DDOT recently commissioned a feasibility study for the Anacostia Riverwalk Gateway Trail Segment that would connect the Fort Lincoln area to PG County's Anacostia Trail (and thus DC's Anacostia Riverwalk Trail) via the New York Avenue bridge and they determined that while difficult, it would be possible, but much easier if an on-street route were chosen.
Back in 2013, a group of cyclists in the neighborhood began to plan for a possible connection, and one member of that group, Robert Looper III, decided to run for an ANC seat in order to facilitate it. Last year ANC 5C passed a resolution in support of a 2 mile long trail that starts Bladensburg Road and then follows the DC/MD boundary to New York Avenue where it crosses the Anacostia on the New York Avenue Bridge. DDOT and the OP agreed to study it and the feasibility report about it has now been completed.
The requested alignment was broken up into four segments - Bladensburg Road, Fort Lincoln Drive, the PEPCO easement along the boundary and the bridge crossing.
Bladensburg road was found to present many challenges due to driveways, retaining walls, fences, buildings that prevent an off-road route on one side, etc... The consultants came up with several possible solutions but recommended a road diet and protected bikeway on the east side of the road.
There are a number of ways to provide a bike facility in this area, which would likely require one or more of the following:
It may be necessary to investigate a two-way on-road bike facility along the east side of Bladensburg road due to the number of high-volume high-turnover driveways along the west side.
- Removal of one parking/peak hour travel lane
- Reconstruction and/or narrowing of the median
- Reconstruction of existing retaining walls and/or decorative fencing on the east side
- Narrowing of one or both sidewalks
The Fort Lincoln Drive section would be the easiest to implement because there's already a trail there. It just needs to be rebuilt. [Aside: The label for Figure 3 says it is looking south, but it is actually looking north. The trail thus is across the street, barely visible in the top right quadrant of the photo]
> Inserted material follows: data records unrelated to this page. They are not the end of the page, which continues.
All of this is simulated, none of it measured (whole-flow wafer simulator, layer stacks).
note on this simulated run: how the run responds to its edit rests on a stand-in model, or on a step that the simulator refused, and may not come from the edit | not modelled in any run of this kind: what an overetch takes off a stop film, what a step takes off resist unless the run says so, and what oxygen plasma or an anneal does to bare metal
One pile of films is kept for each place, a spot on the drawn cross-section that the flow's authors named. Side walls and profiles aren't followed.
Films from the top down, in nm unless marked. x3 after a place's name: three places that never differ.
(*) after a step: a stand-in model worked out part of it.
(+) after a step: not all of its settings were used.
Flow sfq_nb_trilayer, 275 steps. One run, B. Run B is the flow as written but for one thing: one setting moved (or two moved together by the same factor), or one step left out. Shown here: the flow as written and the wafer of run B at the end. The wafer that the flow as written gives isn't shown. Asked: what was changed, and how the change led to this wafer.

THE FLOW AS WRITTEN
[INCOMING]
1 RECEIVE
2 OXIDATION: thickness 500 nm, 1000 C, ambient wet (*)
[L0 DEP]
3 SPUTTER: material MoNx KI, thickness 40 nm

Portions of the existing paved path have been covered over by landscaping, but it would be relatively easy to widen the trail and reconstruct the portions that have been covered over to provide a continuous off-road facility in this area. A roadway crossing on Fort Lincoln Dr. would be required for access to the Pepco Corridor, and design of this crossing must be carefully considered to ensure that users are visible to drivers on Fort Lincoln Dr.
The PEPCO corridor has lots of land ownership (GSA, NPS and a private company all own parts) and environmental issues.
Much of the open space land is occupied by stormwater management facilities, and a possible constructed wetland related to adjacent development.
It also passes one of DC's Boundary Markers but that's both a complication and an opportunity.
But the biggest problem here is the topography.
Approximately 1,700 feet, or 1/3 of a mile, of the alignment between Fort Lincoln Drive and New York Ave has grades in excess of 7%, and about half of that length exceeds 13%. The grades would need to be flattened in order to comply with Americans with Disabilities Act guidelines and the design criteria listed above. Using the steepest allowable grade, 5%, this would result in the need to construct retaining walls on one or both sides of the trail in excess of 50 feet high.
So the recommend not using the PEPCO alignment and instead building an on-road facility along Fort Lincoln and Commodore Joshua Barney Drives, connecting to New York Avenue farther into DC.
The New York Avenue Crossing would use DC, GSA and NPS owned land and would require the New York Avenue bridge to be widened and then "require additional structural work to accommodate the difference in vertical elevation between the bridge surface and the boardwalk."
There are three alternatives for the bridge expansion that comes from a preliminary structural review performed by the Anacostia Waterfront Initiative. They include cantilevering a widened deck off the side as was done with the Key Bridge; widening the whole bridge (piers, abutments, deck etc...) to include a path or building a new two span bridge parallel to the existing one. Option 3 is shown below.
The three choices would cost $1.9M, $2.2M and $2.0 respectively (but would likely have different lifetime costs as well).
The whole thing, using the recommended alignment, would cost an estimated $10.6M, as opposed to $15M for using the PEPCO ROW. Considering time for planning and design, permitting, bidding and construction, it would take up to 5 years to complete. For perspective, the Kenilworth section of the ART will cost $22.1M for four miles of trail.
I think this is really worthwhile project (though it's too bad the PEPCO alignment is so problematic, I wonder if a hiking trail could be built there). A new connection across the New York Avenue bridge could set up a nice connection to the proposed New York Avenue Trail creating a connection from the Anacostia to the Metropolitan Branch Trail. Unfortunately, it is unfunded right now, but this study could help to get it funded. Perhaps the District could use it to create a TIGER grant proposal.